* Frenchman Michel Barnier is EU Brexit negotiator
* Appointed for his dealmaking skill and contacts list
* Edgy history with British across cultural divide
* Barnier confident, but others not so sure of deal
* British PM May expected to trigger talks in March
By Alastair Macdonald
BRUSSELS, Feb 12 (Reuters) - Michel Barnier has a dealmaker's flair for gauging what the other side can accept but as Theresa May prepares to launch Brexit negotiations some EU officials wonder if Brussels' man can really figure out what she wants.

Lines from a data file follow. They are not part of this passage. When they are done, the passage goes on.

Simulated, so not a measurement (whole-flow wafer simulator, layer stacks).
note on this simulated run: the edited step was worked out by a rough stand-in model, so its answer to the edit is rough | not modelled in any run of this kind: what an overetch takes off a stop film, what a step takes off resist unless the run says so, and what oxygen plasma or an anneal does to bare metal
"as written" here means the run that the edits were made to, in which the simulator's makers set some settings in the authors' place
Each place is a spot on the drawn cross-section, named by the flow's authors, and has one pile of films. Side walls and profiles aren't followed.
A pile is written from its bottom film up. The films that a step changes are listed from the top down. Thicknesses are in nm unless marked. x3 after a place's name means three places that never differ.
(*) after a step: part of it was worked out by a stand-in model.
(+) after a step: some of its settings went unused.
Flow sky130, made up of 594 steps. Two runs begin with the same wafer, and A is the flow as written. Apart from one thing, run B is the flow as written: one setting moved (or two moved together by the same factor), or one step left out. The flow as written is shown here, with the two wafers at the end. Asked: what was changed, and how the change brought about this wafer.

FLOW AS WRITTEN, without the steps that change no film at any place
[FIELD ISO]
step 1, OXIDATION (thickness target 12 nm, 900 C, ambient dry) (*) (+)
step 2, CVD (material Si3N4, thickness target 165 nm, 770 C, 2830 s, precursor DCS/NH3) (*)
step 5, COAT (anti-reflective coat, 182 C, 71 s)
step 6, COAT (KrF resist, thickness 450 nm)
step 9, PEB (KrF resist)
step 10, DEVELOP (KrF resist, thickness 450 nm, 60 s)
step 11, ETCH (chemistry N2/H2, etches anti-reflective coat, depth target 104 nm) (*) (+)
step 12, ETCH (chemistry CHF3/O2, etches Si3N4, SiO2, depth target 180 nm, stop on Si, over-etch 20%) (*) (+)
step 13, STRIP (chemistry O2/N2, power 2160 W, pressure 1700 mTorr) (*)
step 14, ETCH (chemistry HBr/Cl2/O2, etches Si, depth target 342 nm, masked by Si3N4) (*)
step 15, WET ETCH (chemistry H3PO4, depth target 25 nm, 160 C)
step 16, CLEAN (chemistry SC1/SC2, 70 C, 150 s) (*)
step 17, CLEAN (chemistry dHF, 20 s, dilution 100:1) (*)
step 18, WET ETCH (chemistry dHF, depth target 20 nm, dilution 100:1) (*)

That is a nagging question for European Union leaders who need the veteran French minister and EU commissioner to best the British premier in a grand bargain that will usher Britain out, keep the other 27 member states in and limit the economic harm.
"He's very good at working out what people want, where the landing zones are to get them to agreement," said one of several people who have worked with Barnier and spoke to Reuters about the EU's chief Brexit negotiator. "He reads a room very well."
Yet some EU officials wonder if he might be "too French" or "too European" to get inside the opposition's head: "I wonder if he really understands the Brits?" said one fellow negotiator.
As agriculture minister, he revamped budgets yet kept France's famously restive farmers onside; in Brussels, he tightened control of vast regional grants. His low-key, backroom style won fewer admirers, though, when he lasted just a year in the grander public role of French foreign minister.
On his Brexit qualifications, he cites his experience getting Britain to accept extensive EU financial regulations in his last job, as services commissioner in Brussels until 2014.
Years of argument ended with London agreeing all but two of dozens of measures. Colleagues praised how Barnier sensed, long before others, where the toughest problems would lie, such as an EU cap on bankers' bonuses, and how they might be resolved - in the case of bonuses, however, only when Britain failed in court.
"DANGEROUS FRENCHMAN"
That history saw his appointment branded an "act of war" by one British paper. City of London insiders say they fear Barnier has "mercantilist" instincts, a yen to rein in markets rooted in French history and a Gaullist conservatism that is at odds with freewheeling "laissez faire" culture in Britain.
But some of his old British sparring partners disagree.
"There are lots of people who are jumping up and down saying 'Oh, we've got this dangerous Frenchman in here that's going to undermine London'," said Syed Kamall, pro-Brexit leader of May's Conservatives in the European Parliament. "It's not like that.